Global shipping sails into turbulent times as IMO 2020 nears


When the shipping industry counts down to the New year on December 31, markets are unlikely to be in a celebratory mood as global markets will wake up to a whole new shipping regime come January 1: IMO 2020.

The new global regulation, introduced by the International Maritime Organization, will see the bunker fuel sulfur limit reduced to 0.5% from January 1, from 3.5%.

With just days to go, opinions in the global markets on the specification of the new marine fuel, as well as the most competitive pricing method, remain as divergent as they were a year ago.

Singapore is the world’s largest bunkering hub with total sales of 49.8 million mt in 2018. The new sulfur mandate will have a huge impact on the industry as 380 CST fuel oil with a sulfur limit of 3.5% accounted for 71.7% of total sales last year. Currently, high-sulfur bunker fuel is a product that suppliers blend to meet viscosity requirements.

However, the key parameter for the new fuel come 2020 is sulfur. In order to comply with the new sulfur limit of 0.5%, the viscosity and other parameters will become drastically different due to blending.

Most refiners are targeting or producing fuel oil-based 0.5% marine fuels, but the marine fuel could be a distillate-based product from refineries or blended fuel from other suppliers.

Typically, the 0.5% sulfur marine fuel produced by refineries are higher in viscosity but there are indications that the quality of some of the marine fuel could be closer to gasoil. Shipowners generally prefer marine fuel with higher viscosity than a pure gasoil-based blend for long voyages.
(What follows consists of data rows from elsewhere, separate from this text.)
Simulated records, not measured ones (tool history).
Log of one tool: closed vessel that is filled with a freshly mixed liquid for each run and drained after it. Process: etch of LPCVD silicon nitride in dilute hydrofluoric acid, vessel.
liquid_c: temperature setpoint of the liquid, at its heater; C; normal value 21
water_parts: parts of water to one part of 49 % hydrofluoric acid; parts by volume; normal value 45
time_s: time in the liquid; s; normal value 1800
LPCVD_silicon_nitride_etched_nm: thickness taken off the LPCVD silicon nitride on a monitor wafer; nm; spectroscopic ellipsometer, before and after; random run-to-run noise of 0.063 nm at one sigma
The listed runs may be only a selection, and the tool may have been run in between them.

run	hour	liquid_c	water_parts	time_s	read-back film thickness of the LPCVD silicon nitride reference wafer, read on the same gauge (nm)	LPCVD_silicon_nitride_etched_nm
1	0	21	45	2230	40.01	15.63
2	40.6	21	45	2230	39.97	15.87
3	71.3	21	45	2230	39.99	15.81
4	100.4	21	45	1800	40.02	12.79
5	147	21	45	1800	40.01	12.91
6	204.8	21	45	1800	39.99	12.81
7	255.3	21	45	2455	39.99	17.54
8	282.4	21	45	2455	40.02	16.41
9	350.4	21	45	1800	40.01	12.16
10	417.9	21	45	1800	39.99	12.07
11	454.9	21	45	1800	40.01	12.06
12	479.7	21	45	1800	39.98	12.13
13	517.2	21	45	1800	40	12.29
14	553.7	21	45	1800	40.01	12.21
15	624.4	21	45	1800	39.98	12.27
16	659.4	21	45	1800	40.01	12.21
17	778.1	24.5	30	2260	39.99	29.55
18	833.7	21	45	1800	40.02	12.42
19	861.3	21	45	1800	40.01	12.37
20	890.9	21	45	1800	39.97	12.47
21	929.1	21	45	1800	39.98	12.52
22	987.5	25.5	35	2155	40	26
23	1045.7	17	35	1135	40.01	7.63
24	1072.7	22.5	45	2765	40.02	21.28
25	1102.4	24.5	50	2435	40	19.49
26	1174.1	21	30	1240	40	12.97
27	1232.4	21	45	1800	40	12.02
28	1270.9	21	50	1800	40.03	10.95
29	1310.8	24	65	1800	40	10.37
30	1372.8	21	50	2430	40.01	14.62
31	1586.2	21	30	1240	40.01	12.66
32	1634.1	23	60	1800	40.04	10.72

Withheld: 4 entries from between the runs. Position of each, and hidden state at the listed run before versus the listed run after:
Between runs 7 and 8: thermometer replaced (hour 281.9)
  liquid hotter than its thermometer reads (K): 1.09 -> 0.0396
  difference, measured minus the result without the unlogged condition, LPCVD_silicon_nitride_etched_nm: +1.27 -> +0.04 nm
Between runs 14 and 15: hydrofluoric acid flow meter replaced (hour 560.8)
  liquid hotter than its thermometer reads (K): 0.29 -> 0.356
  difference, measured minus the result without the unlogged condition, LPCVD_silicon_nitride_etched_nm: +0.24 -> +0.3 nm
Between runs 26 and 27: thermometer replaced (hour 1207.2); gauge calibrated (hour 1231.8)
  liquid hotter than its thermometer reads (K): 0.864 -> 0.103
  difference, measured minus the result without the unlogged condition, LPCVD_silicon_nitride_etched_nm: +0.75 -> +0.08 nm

Russian oil major Gazprom Neft announced recently that it plans to supply 0.5% sulfur marine fuel from its Omsk refinery in 2020 and the company will begin to produce 0.5% fuel, largely based on hydro-cleaned gasoil, over the course of 2020.

Light touch, or tough enforcement?
The shipping industry is waiting to see how strictly port authorities will interpret the IMO 2020 rules.

The limit is defined legally as 0.50%, meaning that a ship found to be burning a 0.51% sulfur fuel could be declared non-compliant – but the bunker industry typically takes a more lax interpretation in its commercial dealings.

Port states taking a strict interpretation of the rules could punish ships even for a small infraction. While fines on shipowners would be unwelcome, an even more problematic enforcement measure would be debunkering – forcing the offending ship to return to port, pay to remove its non-compliant bunkers and take on new fuel, imposing costly delays as well as additional expenses.

According to market participants, in enforcing the 0.1% sulfur limit in Northwest Europe, some authorities have required debunkering in cases where the ship was found to be burning fuel with just a 0.11% sulfur content.

Price references
Opinions on pricing of the new marine fuel appears to diverge as well as some market participants have chosen to price marine fuel against gasoil while others are pricing off Marine fuel 0.5%.

In early October when the spot demand for marine fuel 0.5% started to pick up, cargoes priced off MOPS 10ppm gasoil were found to cost more on a dollar per ton price compared with cargoes pricing off Marine Fuel 0.5% basis.

However, this trend has reversed in recent days as a spike in spot demand for marine fuel 0.5% has pushed cargoes pricing against marine fuel 0.5% to surpass cargoes priced off gasoil.

The choice to price marine fuel 0.5% using gasoil as a basis seems to be a more competitive option at the moment, however it all boils down to how the different product prices will trend in the days after January 1.

Between October 1 and December 10, the FOB Singapore spot price for 10ppm gasoil declined 1.5%, while the spot price for marine fuel 0.5% climbed 19.8% over the same period, supported by the pick-up in end-user demand.

Over the same period, the price spread of marine fuel 0.5% over 380 CST HSFO, or what the industry terms as the ‘high five spread’, in Singapore surged nearly two and a half times higher from $119.40/mt on October 1 to $288.96/mt on December 10.

Trades and open interest surge
In the month of November, the total volume of trades observed during S&P Global Platts’ market on close process for FOB Singapore marine fuel 0.5% cargoes reached 300,000 mt, compared with 200,000 mt of cargoes changing hands in the previous month.

Open interest for marine fuel derivatives has also been climbing steadily through the year. As the end of October, total volume of open interest globally on marine fuel 0.5% derivatives stood at 59.36 million barrels, with OI for FOB Singapore marine fuel 0.5% paper at 27.86 million barrels.

Based on the industry estimates, supply of the new marine fuel should be adequate in Singapore in the immediate term. However, market participants are uncertain about the supply and the quality of the new fuel once the inventory has been draw down.

The shipping industry will have to contend with differing specifications across a variety of marine fuel blends, and deciding on the pricing method to yield the most competitive price for the fuel. That task is likely to make for a turbulent start to 2020.